2025 AIChE Annual Meeting

Machine Learning Models for Catalytically Relevant Transition Metal Carbide Surfaces

Transition metal carbides (TMCs) have wide-ranging applications in electrochemical and biochemical catalysis. Of particular interest is their potential role in reducing greenhouse gas emissions by activating carbon dioxide and producing useful byproducts. Since active sites and reaction energetics are highly surface-dependent, catalytic performance is governed not only by composition but also by the specific crystal facet and termination exposed. TMCs have been extensively studied through both experiments and density functional theory (DFT), to better understand their catalytic behavior and stability. However, higher Miller-index facets are often underexplored because structure optimizations are time- and resource-intensive. Our work aims to address the under-sampling of these higher miller index surfaces by developing and training a machine learning (ML) model that predicts the energy values for these surfaces. This approach helps identify thermodynamically favorable high-index facets and can inform targeted synthesis toward desirable surfaces.

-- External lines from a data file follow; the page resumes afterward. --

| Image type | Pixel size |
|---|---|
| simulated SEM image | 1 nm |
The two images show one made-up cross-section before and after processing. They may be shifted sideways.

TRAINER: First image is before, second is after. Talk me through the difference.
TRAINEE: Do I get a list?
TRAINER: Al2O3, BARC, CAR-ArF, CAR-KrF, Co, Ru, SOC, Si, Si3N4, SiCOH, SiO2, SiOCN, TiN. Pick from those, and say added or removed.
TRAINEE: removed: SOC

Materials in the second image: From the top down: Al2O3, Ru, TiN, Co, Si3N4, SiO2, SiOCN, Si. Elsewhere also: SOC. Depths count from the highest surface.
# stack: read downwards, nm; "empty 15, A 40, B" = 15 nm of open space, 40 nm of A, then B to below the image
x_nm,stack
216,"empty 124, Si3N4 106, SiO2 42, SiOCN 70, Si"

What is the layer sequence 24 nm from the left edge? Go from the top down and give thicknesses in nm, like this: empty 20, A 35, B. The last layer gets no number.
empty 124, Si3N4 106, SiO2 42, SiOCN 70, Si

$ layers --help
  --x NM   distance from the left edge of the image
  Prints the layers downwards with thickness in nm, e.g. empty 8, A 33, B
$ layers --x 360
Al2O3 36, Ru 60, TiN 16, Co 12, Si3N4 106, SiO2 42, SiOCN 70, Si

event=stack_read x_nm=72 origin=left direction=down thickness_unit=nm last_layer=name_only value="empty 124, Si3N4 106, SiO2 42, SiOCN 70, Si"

Low-index (1–2) surfaces are used as training data for machine-learning (ML) models that predict the energies of higher-index (≥3) facets. Initially we generated a DFT dataset of MoC, WC, VC, and NbC slabs spanning multiple terminations. Structural and elemental descriptors such as the total number of atoms in the surface, cell area, and Bader charge are used as features for the model. Model parameters are extensively optimized, as they heavily influence the model’s prediction performance. Several models were studied, including Support Vector Regression (SVR), Kernel Ridge Regression (KRR), and Random Forest Regression (RFR). From initial tests, the SVR model currently yields an RMSE value of 0.088 eV/atom but still has visible discrepancies. To address this, additional structural and electronic features will be generated in order to better distinguish data points. Model performance will then be systematically assessed using multiple evaluation tools, including parity plots, energy distribution comparisons, and error metrics. Altogether, our initial results indicate that data-efficient ML models trained on low-index surfaces can extend to complex, higher-index TMC facets with reliable accuracy and provide a predictive framework to accelerate the discovery of target surfaces for sustainable catalysis.